Being bedridden most of the day yesterday due to ongoing illness, my husband stayed with me and we watched a couple of movies. One in particular is called Romeo Must Die (2000) and it stars Jet Li and the late R&B singer Aaliyah (curiously we were watching this movie on the seventeenth anniversary of the late singer/actress’ death). My heart itself smiled when the movie started playing and immediate nostalgia overwhelmed me a bit at the old-school rap and R&B that is so reminiscent of my childhood. Not having seen the movie in forever, there were quite a few things refreshing about it. Looking at it through a different lens (for one who can see and understand it), there are several things to be noted.
The first thing to be noted about the movie from my view is that it, in essence, portrays a man’s game. Only men are to be found doing business and playing the key roles in any decision making in the entire movie. In fact, aside from the main character Trish (Aaliyah) there aren’t even any women to be found hardly at all in the movie. Even in the background when business dealings are going on there isn’t a single woman in sight. But in no manner is there even the slightest insinuation that women are somehow inferior. In fact, just the opposite is true.
The movie is rated R as there is language, violence (murder, fighting), and some brief drug use and brief slight nudity, but in no way is there to be seen in the movie any level of unnecessary crudeness or vulgarity that is so common in modern movies. There is no promiscuity, nor is there any offensive language or slurs against women. In fact, neither are there any racial slurs in the movie either- even amongst members of the same race (an unusual finding in a movie centering around two separate racial clans at war with one another).
One of the things that stirs my heart as well is the protective paternalistic nature of a lot of the movie. Trish’s father, brother and Jet Li (Han, whom Trish has a romance with in the movie) are all very protective of Trish. Trish is “independent” in the movie, but never in the sense that the typical modern woman today is. She has her own apartment and a small shop but she’s not a career woman nor is there any talk of her being one nor any push made upon her to be independent or assertive in any manner. Female empowerment is not a theme in the movie on any level.

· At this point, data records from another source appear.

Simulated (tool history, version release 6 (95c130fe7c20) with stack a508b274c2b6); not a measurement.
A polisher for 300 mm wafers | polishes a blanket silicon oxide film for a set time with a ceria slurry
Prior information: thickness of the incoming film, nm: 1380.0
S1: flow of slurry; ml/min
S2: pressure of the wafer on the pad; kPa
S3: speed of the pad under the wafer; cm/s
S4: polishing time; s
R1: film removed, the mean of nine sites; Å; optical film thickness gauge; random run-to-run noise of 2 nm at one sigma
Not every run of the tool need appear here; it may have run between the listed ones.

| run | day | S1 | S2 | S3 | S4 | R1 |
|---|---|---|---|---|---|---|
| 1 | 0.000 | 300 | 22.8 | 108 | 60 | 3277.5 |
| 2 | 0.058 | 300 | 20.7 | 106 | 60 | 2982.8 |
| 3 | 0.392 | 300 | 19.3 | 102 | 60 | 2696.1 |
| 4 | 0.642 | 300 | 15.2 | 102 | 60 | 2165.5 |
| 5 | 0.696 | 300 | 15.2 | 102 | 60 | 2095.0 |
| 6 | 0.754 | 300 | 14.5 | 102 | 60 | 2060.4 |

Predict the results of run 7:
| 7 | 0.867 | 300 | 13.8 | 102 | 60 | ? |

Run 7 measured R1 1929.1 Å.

Trish portrays a sweet, gentle and nurturing- yet brave- character in the movie. In the first scene where Trish comes into the movie, she walks out of her shop only to find one of the men who works for her father waiting for her. Since a member of the opposite warring clan was murdered, her father fears for her safety (the clan might retaliate) and sends protection. Trish is assertive in the sense that she stands up for herself and has strong moral values, but not assertive as one would expect the modern woman to be. She gives Maurice (the man her father sent to her) absolute Hell as she evades him, leading to her chance encounter with Han (a very comical encounter as he has just arrived in America and stolen a taxi car that Trish jumps into while attempting to hide from Maurice).
Trish has a close relationship with her slightly older brother. She berates her brother a bit whenever she finds him at her shop using the phone. Trish has children who hang around her shop and in the movie she seems to be a role model to the kids in a couple of different scenes (I find this notable for the overall way it portrays her character in the movie). She goes off on her brother a bit, telling him that she had asked him not to do his business there at her shop for the very reason that she has kids hanging around all the time. Afterwards though she does apologize and embraces her brother, telling him that she only worries about him.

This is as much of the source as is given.